Quentin Tarantino gets on my nerves. I like (some of) his movies, but there is something about the guy that rubs me the wrong way. Maybe it’s the way he comes across on camera. For starters, I wish he’d stop making crappy appearances in his movies. His last role in Django Unchained was particularly painful.
Tarantino’s lousy Australian accent not withstanding, his latest film greatly exceeded my expectations. I watched it with my sister and cousins shortly after it came out. I thought it would be another mindless smattering of violence and corny jokes. It turned out to be much more than that.
The Washington Post’s film critic recently wrote a piece that does a nice job of explaining the strengths of Tarantino’s latest film. She said it did a better job of addressing slavery than Lincoln, which is expected to do well at the Oscars.
“It could be that to capture the perversity of a system of kidnapped human beings who were routinely bought, sold, raped, maimed and murdered, it takes genre filmmaking at its most graphic and hyperbolic. How else can movies make proper symbolic sense of America’s bloodiest, most shameful chapter?”
Django made me laugh at times, but I don’t remember it ever doing so at the expense of any of the slaves being portrayed. It kept me interested and waiting to see what would happen next. And most importantly, it made me think. It’s not a feel good movie, nor is it meant to be one.
Spike Lee had major issues with it, as did many other people. I wonder how many of them would have been so critical if Quentin Tarantino wasn’t white. Hornaday is as white as they come, but her critique of Django seems far more accurate than Spike’s.
I look forward to the DVD release. In the meantime, I’ll have to settle for something else…
Spike Lee started believing his own hype in the early 1990’s, and I think it’s partly why he’s not as respected as he should be.

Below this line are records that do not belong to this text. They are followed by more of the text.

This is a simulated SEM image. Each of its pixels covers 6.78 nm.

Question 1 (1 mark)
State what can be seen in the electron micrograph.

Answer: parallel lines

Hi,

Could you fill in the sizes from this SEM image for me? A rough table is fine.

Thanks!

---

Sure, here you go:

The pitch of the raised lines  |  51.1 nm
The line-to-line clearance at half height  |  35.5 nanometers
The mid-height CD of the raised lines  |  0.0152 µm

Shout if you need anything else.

He hasn’t grown as a director as he should have, perhaps out of fear of erasing from his future work the very brash insights that made him a media darling. It’s one thing to explore the racial divide in US society, but he always takes the black man good/white man bad approach in his scripts, and frankly, while I want to be entertained, I also want to be challenged and to see growth in both the director and the characters. (One can argue that Tarantino makes the same mistake, by relying too much on violence as a storytelling device — but then I give you “Jackie Brown,” or the “Kill Bill” films, where the women are faced with moral choices and act on them. They don’t just start kicking ass as if it’s a musical interlude in the movie.)
Lee also has committed the sin of thinking he is THE authority on the African-American experience, and uses his films to push that view. What’s more, too many African-American filmgoers, desperate to see their stories on the big screen, adopt his aesthetic and don’t push Lee to broaden his view. They do the same thing with Tyler Perry, who is just dreck as a filmmaker.
There is the rub: Lee comes from ONE particular strand of black society; Perry comes from another. My experiences come from neither, and my view of my particular experience is as valid to me as theirs are to them. However, both Lee and Perry expect, nay demand, that I endorse their world views as the only legitimate ones. Not gonna happen. You need a healthy level of self-regard to work in film — but if you’re not pushing yourself and questioning the very insights you explored in your early work, I’m not sure how much of an artist you are versus how much of a polemicist you are. I don’t like polemicists, and I don’t know why I should be expected to support your work with my dollars.
A confident person would look at “Django Unchained” and not consider it a personal assault on his ancestors, as Lee considers the film. If Lee had any balls, he’d quit whining to the NYT or to Time or to Ebony and start producing an answer to “Django.” The experiences of black slaves in America run the gamut — and we are all shortchanged when filmmakers don’t try to reveal them and instead get into pissing matches with each other. Show me what you think that story should be. Surprise me. And STFU.